28 February 2010

Remember 228

The moon was fully round, bright and hanging low. All around us, the explosion and cracking of fireworks that momentarily dazzle the skies and fill the air with smoke. People with happy faces wander the streets, while children bounce around with lanterns dangling from their ha nds. The first full moon after the lunar new year marks the end of the season of festivities, and is celebrate with fireworks and eating glutinous rice balls (湯圓) filled with sesame or peanut paste.

This year, this big festival happens to fall on February 28 (228), a momentous day and turning point in Taiwan's modern political history. Next the celebrations and joyous ceremonies at crowded temples, for many, this day is a reminder of Taiwan's dark totalitarian past. For it was on this day in 1947 that the beginnings of the White Terror era began. To those who have lost family and friends, 228 brings back painful memories. To others, it is a day to be free from work, as it is also Peace Memorial Day. Perhaps not without reason.

Walking around the streets of Taiwan, you can feel the prosperity and abundant vibrant life and culture that people enjoy today. Today's Taiwan is a democracy, founded on the rule of law that defends the rights of its many peoples of different origins. Taiwanese, Hakka, Mainland Chinese, Aboriginals and New Immigrants, such as Filipinos, Vietnamese, Indonesians and other South East Asians, live on this tiny piece of land. Despite random acts of fist-fighting in parliament, and the seemingly ominous murders and rampant disasters that the media love to focus on, Taiwan today is a harmonious society.

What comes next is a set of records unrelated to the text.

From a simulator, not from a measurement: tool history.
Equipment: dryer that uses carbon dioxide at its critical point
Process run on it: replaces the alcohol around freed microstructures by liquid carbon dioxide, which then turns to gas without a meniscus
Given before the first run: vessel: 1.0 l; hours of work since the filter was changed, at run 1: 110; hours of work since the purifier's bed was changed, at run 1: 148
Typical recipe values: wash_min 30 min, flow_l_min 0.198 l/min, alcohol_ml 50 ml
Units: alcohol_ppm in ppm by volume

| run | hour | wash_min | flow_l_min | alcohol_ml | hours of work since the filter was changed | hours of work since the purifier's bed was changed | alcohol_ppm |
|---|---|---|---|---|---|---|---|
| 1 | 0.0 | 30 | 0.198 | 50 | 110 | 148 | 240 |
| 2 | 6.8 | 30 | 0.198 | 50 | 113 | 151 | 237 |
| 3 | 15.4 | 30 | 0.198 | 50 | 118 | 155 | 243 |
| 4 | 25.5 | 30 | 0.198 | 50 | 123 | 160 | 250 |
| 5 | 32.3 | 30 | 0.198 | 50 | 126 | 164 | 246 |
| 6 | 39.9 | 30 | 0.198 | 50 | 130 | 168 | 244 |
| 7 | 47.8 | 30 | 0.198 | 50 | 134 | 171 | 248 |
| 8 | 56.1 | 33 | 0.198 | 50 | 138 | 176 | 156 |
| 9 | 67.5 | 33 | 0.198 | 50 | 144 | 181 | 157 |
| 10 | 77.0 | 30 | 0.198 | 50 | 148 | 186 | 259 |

But it was not always so. 228 in 1947 marked the beginning of a brutal crackdown against influential Taiwanese people by the invading Chiang Kai-Shek regime.

...troops from the mainland arrived ... and indulged in three days
of indiscriminate killing and looting. For a time everyone seen on the
streets was shot at, homes were broken into and occupants killed. In the
poorer sections the streets were said to have been littered with dead.
There were instances of beheadings and mutilation of bodies, and
women were raped, the American said.
Two foreign women, who were near at Pingtung near Takao, called the
actions of the Chinese soldiers there a "massacre." They said unarmed
Formosans took over the administration of the town peacefully on March 4
and used the local radio station to caution against violence.
Chinese were well received and invited to lunch with the Formosan
leaders. Later a bigger group of soldiers came and launched a sweep through
the streets.
The people were machine gunned. Groups were rounded up and
executed.
What began as a peaceful demonstration against the corruption and ineptitude of the Nationalist Chinese government turned into a bloody massacre that in the following decades would cost the lives and tears of tens, if not hundreds of, thousands of Taiwanese. Many were imprisoned for opposing the government (see: Green Island Serenade), and the longest Martial Law in modern history, which lasted almost four decades, was imposed by the Nationalist Chinese regime in order to oppress Taiwanese people and consciousness.

But that is all in the past now, and the Taiwan of today is much different from the Taiwan of yesteryears. Cuts seal themselves, memories fade, but the truth of what happened and the responsibility of those who gave ruled the island and its people with an iron fist cannot be denied, cannot be whitewashed or downplayed (as the Nationalist Chinese Party is attempting to do now that it is back in power...) cannot be forgotten.

On this day, I can only wish for the peace and prosperity that Taiwan has eventually managed to find to forever embrace this country and its people. May old wounds scar and heal, may people's pain and suffering be lightened with time, and may all who live and enjoy the freedoms and rights that they take for granted everyday remember those who had none but gave everything to secure them.


"A flower on a rainy night
A flower on a rainy night
Fell on the ground in wind and rain
Out of everyone's sight
It sighs day and night
It has fallen not to return again.

A flower on the ground
A flower on the ground
Who pays attention to it?
Merciless rain, merciless rain
It has no concern for our future
It is not mindful for ou...r frailty
Covering our destiny with darkness
Causing us to fall from the branch
Out of everyone's sight

Raindrops, raindrops
Lead us into the pool of suffering
Not mindful of our frailty
Covering our destiny with darkness
Causing us to fall from the branch
Out of everyone's sight"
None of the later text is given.